Faith is a response to God’s revelation

This weekend we looked at Hebrews 11, the most well-known chapter in the book. The passage has a lot to teach us about faith.

“And without faith it is impossible to please him, for whoever would draw near to God must believe that he exists and that he rewards those who seek him.” (Heb 11:6)

In a certain sense, faith is relatively simple: faith believes that God exists and that obeying Him is worth it. Now, this is exactly the problem a lot of people have with faith. They ask, “How can you know that He actually exists? Isn’t faith just some blind leap in the dark, believing that God exists with no evidence?” But the author of Hebrews isn’t encouraging us to believe just because; he’s telling us that faith is believing that God is as God has revealed Himself.

The Bible never sets out a philosophical proof for the existence of God. Instead, it points to the places He is speaking and says, “Do you recognize these as the voice of God?” We hear His voice in creation. As Psalm 19 says: “The heavens declare the glory of God.” Most people have an innate sense that ‘nothing x nobody’ can’t equal everything.
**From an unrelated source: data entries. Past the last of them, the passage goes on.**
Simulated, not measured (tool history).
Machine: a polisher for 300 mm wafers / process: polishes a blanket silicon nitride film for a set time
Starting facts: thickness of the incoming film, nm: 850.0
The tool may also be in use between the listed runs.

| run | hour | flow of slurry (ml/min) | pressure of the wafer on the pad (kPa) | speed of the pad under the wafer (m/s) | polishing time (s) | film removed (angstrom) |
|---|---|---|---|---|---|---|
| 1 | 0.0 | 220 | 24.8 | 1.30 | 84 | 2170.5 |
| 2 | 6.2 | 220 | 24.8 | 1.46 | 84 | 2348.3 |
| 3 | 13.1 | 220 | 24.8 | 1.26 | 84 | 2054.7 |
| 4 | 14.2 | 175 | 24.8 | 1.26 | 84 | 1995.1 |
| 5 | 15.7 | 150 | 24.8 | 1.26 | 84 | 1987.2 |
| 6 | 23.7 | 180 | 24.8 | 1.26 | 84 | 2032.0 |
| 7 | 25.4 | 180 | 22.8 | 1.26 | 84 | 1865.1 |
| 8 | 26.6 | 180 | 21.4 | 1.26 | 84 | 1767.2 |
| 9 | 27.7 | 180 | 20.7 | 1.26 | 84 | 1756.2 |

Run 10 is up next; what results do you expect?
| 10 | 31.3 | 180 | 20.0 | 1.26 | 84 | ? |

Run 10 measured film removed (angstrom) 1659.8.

We hear His voice in our guilt. Even people who abandon morality and attempt to live for pleasure have a deep sense of guilt that they cannot shake, no matter how hard they try. And the nagging sense that we are going to be accountable implies a Person we are accountable to.

We hear His voice in our longing for eternity or in the transcendence of romantic love. How satisfying is it to hear that everything we feel is just chemical processes and randomly firing neurons? Even if we mentally agree that we are only a pack of neurons, something in our hearts cries out that it isn’t true.

We hear His voice in the gratitude we experience in our happiest moments. As C. S. Lewis said, atheists have the problem of feeling profound gratitude in joyful moments and not knowing whom to thank.

We all hear this voice. Faith is hearing it and recognizing that it is the voice of God. Theologians have called this the sensus divinatus, the “sense of the divine.” This sense is instinctual to us, like our aversion to murder or genocide. Imagine meeting someone who wanted to convince you that the holocaust was actually a moral good. This person might lay out all sorts of arguments, but you know he’s wrong before he even gets into his reasoning. There are good logical reasons to disbelieve him, but you reject the conclusion primarily on the basis of instinct.

As the famous church father Anselm said, Christianity is “faith seeking understanding.” Like you, I have all kinds of hard questions for God, about the morality of the Bible and the existence of hell. I want to understand, and every now and then I get a flash of insight. But in the meantime, when I can’t understand, I hold onto what God has revealed about Himself: He is all-loving, kind, good, and powerful. Even if I can’t understand it all now, I trust in Him because the source of my faith is not explanation, but revelation.